Back in October I talked about how Oregon's Democratic Gov. Jon Kitzhaber was in serious trouble of losing to Tea Party Republican Dennis Richardson after revelations that Kitzhaber's fiancee Cylvia Hayes had at one time owned and ran a pot farm near the Canadian border. Kitzhaber survived re-election, winning by 5 points.
But now more serious allegations of Hayes using the power of the office of "First Lady" have surfaced, and the state's largest paper, the Oregonian, is now calling on Kitzhaber to resign.
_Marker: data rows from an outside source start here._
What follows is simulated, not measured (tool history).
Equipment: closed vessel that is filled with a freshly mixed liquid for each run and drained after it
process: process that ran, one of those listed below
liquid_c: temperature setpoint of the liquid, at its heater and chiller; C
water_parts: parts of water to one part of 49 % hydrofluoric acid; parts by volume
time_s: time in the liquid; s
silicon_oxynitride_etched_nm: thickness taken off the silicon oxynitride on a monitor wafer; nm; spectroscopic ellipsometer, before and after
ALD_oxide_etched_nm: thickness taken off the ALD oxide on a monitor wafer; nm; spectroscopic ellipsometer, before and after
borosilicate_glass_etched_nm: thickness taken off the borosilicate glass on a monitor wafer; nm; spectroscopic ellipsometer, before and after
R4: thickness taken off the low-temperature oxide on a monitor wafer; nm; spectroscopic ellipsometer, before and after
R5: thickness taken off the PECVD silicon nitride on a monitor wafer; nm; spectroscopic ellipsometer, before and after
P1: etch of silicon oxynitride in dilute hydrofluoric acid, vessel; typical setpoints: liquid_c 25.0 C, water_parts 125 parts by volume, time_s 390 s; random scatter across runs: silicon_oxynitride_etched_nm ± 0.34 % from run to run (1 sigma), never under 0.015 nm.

Consider, instead, what Oregonians have learned during only the last couple of weeks. First, Hayes received a combined $118,000 in 2011 and 2012 through the Washington, D.C.-based Clean Economy Development Center even as she served as an unpaid energy adviser to Kitzhaber. This income is not fully accounted for on tax forms Hayes provided to The Oregonian/OregonLive. Neither has the governor fully accounted for the money in ethics filings.
A big chunk of Hayes' fellowship money, $75,000, came from the San Francisco-based Energy Foundation, a nonprofit that funds clean-energy initiatives such as the low carbon fuel standard. Implementing a low carbon fuel standard is a priority for both Kitzhaber and Democratic leaders in the Legislature. The session's first public hearing on a bill to that end happened on Monday.
How did Hayes end up with a fellowship funded by an organization with an interest in clean-energy policy in Oregon? A Kitzhaber campaign adviser, Dan Carol, helped arrange the funding following Kitzhaber's election in 2010, Budnick and Gunderson reported. Carol subsequently landed a position within the Kitzhaber administration. That position, Willamette Week has reported, pays more than $165,000, making Carol Kitzhaber's highest-paid aide.
Who knew following the trail of "clean energy" money could make you feel so dirty?
Another campaign adviser, Greg Wolf, helped land Hayes a position with the Rural Development Initiatives. The nonprofit, Budnick and Gunderson reported, wanted Hayes to help raise money for a clean economy project - including tens of thousands for which Kitzhaber's support was needed. Wolf, like Carol, later secured a position in Kitzhaber's administration.
Rampant and direct cronyism? Check. Tens of thousands in kickback to Hayes? Check. Kitzhaber not even bothering to disclose the money on ethics filings? Big, huge check. The editorial board does not mince words, ending with this:
The questions about Kitzhaber's judgment and competence ask themselves. Is he so oblivious that he had no idea that campaign advisers were helping his girlfriend line up employment marked by ethical red flags? Is he really so clueless that he had no idea how much money Hayes collected through her fellowship, which would explain his apparently incomplete ethics filings? Or, alternatively, did he know and fail to act? Both possibilities are damning, and it's difficult to imagine alternatives that are not.
Whether through gross inattention or complicity, Kitzhaber has broken faith with Oregonians. His career in Oregon politics is one of great accomplishment, but his past success does not excuse the mess he has made of the office with which Oregonians entrusted him. He is now less a governor than a source of unending distraction. He can no longer lead Oregon effectively and should resign. His constituents deserve better.
Ouch. We'll see what happens, but while Kitzhaber survived his third term and was re-elected to a fourth, he may not finish it out if this keeps up.